Investigators have to interview witnesses, collect evidence, interview involved officers, and include a review panel to make a recommendation for discipline to Jones.

Jones said he did not receive the recommendation or watch the body cam footage until December. The two officers were interviewed in August 2020.

Fraternal Order of Police Lodge 35, the union that represents Montgomery County police offices said in a statement last month, when the video was released, that officers “do not receive specific training to address events like the one that occurred on January 14, 2020.”

But Jones told the County Council on Tuesday that every officer is trained in de-escalation policies.

When Council President Tom Hucker said the training “failed” in the incident, Jones replied that it would be a “debate about whether this was a de-escalation situation.”

During the council meeting, Smith said he and school board members receive “serious incident reports” for some events at schools — like fights, fires, threats or when police are called. The reports are brief and do not provide much information, Smith said.

There was a serious incident report about the situation at East Silver Spring Elementary at the time, but school district leaders were not aware of the severity of the incident until Bethesda Beat published a story about the family’s lawsuit in January 2021, Smith said.

Rich Madaleno, the county’s chief administrative officer, said county officials were not aware of the incident until the Bethesda Beat story was published.

In the video released in late March, an MCPS staff member can be heard saying it is district policy to call the police any time a child leaves school grounds without permission. However, such a policy was not found in a Bethesda Beat review of current and past MCPS policies.
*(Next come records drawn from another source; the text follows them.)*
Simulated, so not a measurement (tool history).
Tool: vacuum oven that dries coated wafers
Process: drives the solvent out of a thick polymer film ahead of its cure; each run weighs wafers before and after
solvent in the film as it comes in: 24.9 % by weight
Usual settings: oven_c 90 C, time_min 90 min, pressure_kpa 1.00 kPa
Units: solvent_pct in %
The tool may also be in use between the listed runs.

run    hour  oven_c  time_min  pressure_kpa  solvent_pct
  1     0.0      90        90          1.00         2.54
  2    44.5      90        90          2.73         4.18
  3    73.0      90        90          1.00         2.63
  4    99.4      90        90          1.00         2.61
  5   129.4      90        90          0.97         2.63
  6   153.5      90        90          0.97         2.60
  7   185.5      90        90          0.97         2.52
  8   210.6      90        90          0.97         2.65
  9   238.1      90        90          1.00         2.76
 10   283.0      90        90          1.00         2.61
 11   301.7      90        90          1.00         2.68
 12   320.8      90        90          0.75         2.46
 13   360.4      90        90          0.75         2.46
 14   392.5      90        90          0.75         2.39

MCPS spokeswoman Gboyinde Onijala wrote in a text message last week that there “isn’t a specific policy that staff call police if a student leaves campus.”

“It really depends on the situation and concerns for safety,” she wrote.

During Tuesday’s hearing, Smith told County Council members that MCPS’ policy when a child leaves school is “to find the child and return them safely to school or their family, depending on the circumstances.”

School leaders are expected to immediately notify the child’s family, and if the situation is urgent, employees may follow the child off campus to ensure their safety, call the police department’s non-emergency number, or call 911, Smith said.

Smith said it is a “rare and unusual circumstance” that an elementary school child would leave school unaccompanied or without permission and that the school “would have to call for additional support.”

Smith repeatedly declined to answer questions about the specific case, MCPS employees’ behavior or possible disciplinary action against them, citing pending litigation.

Council Member Hans Riemer said the briefing was an “unsatisfying conversation” because the council and the public were not getting enough information.

“There’s two reasons for that. Some of that is state law,” he said. “The chief cannot share with us what discipline was handed down in this case because of the Maryland Public Information Act. … That is an essential question that I have. I am concerned that this incident was not treated with the seriousness that it deserves.”

Riemer said that everyone involved was “hiding behind” the lawsuit.

“The county government needs to stop hiding behind this lawsuit. What happened, happened. What we say about it doesn’t change the facts,” he said. “The county executive needs to stop hiding behind the lawsuit [and] share information with us. The department needs to treat this differently, as well.

“The county is defending MCPS, so I am sympathetic more to MCPS’ posture that they’re not able to make as much of a decision about what they say because they’re not the ones liable.

“That’s why the county needs to step up here and admit some facts that are obvious that we all know. This child was treated in a horrible manner. It was a terrible, terrible offense to this child.”

Riemer has previously said that if Jones’ choice of discipline was inadequate, he would call for the chief to resign. Council Member Will Jawando has called for the two officers to be fired.

Council Member Evan Glass said Tuesday that the officers’ actions were not the result of a lack of training.

“I’m not quite sure what there was to de-escalate. The officers were dealing with a 5-year-old child who was crying. I don’t think a police officer, or quite frankly, anybody, needs to be trained in how to deal with a child in need,” he said. “There’s just some common sense with that.”

Council Member Craig Rice said the incident was a “gross misstep.”

“We know that this young child is going to remember this incident for the rest of his life,” he said.